I hadn’t written about this last week because I didn’t want to come across as complaining just because Ryan didn’t do well during the first online polls conducted by CTV in Saskatoon and Regina about the leadership race.
But I saw that Accidental Jurist wrote about how online polls can indicate a candidate’s support today but neglected to mention the single most significant factor about online polls.
The single most significant factor about online polls isn’t that they can indicate how quickly a candidate can mobilize support or how widely they’re supported, how strong their social media presence or which candidates are stronger in Regina vs. Saskatoon.
No, the single most significant factor in online polls is how easily they can be gamed.

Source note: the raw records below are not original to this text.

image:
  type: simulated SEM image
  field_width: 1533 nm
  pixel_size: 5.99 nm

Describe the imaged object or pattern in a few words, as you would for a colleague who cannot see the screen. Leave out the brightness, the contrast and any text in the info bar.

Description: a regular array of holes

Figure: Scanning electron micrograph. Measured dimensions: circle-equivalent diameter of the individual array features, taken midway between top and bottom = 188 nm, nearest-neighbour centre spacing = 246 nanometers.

In the 2009 leadership race, this was most evident during a poll on the ActUpInSaskatchewan web site which Dwain Lingenfelter ended up winning by a huge margin over all other candidates. Given the audience of the ActUpInSaskatchewan web site (probably more in line with Yens Pedersen & Ryan Meili’s worldview than Dwain’s), the approach Lingenfelter’s campaign had shown in terms of a win-at-all-costs philosophy in other aspects of the race and the way the votes for Dwain would come in spurts, it was pretty clear that this probably wasn’t a representative poll.
In any online poll, even if every vote recorded is legitimate, campaigns can still game these polls by getting supporters from outside the province (or even the country) to vote in the poll, thus distorting the results. Or one individual can vote repeatedly from multiple devices and/or locations. Or some polls will allow you to vote again after a set period of time has passed (say, once per hour) so if you’re dedicated enough, you could go back on an hourly basis and vote nearly fifty times in a one weekend period.
The other factor (and I’m not saying any campaign did this in the CTV polls) is that it’s also a relatively simple matter to have just one single individual repeatedly vote in these polls, even without waiting for a period of time to pass or using multiple devices.
If someone has the time and a bit of tech know-how, they can simply vote, clear their browsing history, vote again, rinse, repeat. If they have a slightly higher level of tech savviness, there are browser plug-ins, script hacks and probably dozens of other techniques as well which allow you to game online polls.
How do I know so much about this? When it appeared that the CTV polls were being gamed, I asked someone connected to Ryan’s campaign whether we should do something similar. And they replied (and I quote): “I think it’s better to just leave it be…this is just the first temptation of many but it’s not what Ryan’s campaign stands for.”
And you know what? They were absolutely 100% right. We don’t serve ourselves, our campaign or our party by any slight advantage it may gain us in the eyes of the viewers of the 6pm news (especially on day four of the leadership campaign) if we use these tactics. After all, it’s a short slope from being willing to game online polls to buying illegitimate memberships and other less-than-above-board tricks.
That answer reminded me of why I support Ryan and also why I love the level-headed, positive team he’s surrounded himself with (er, myself excepted. I tend to over-react to this stuff!)
The take-away? Don’t be taken by what online polls say – they’re beyond meaningless.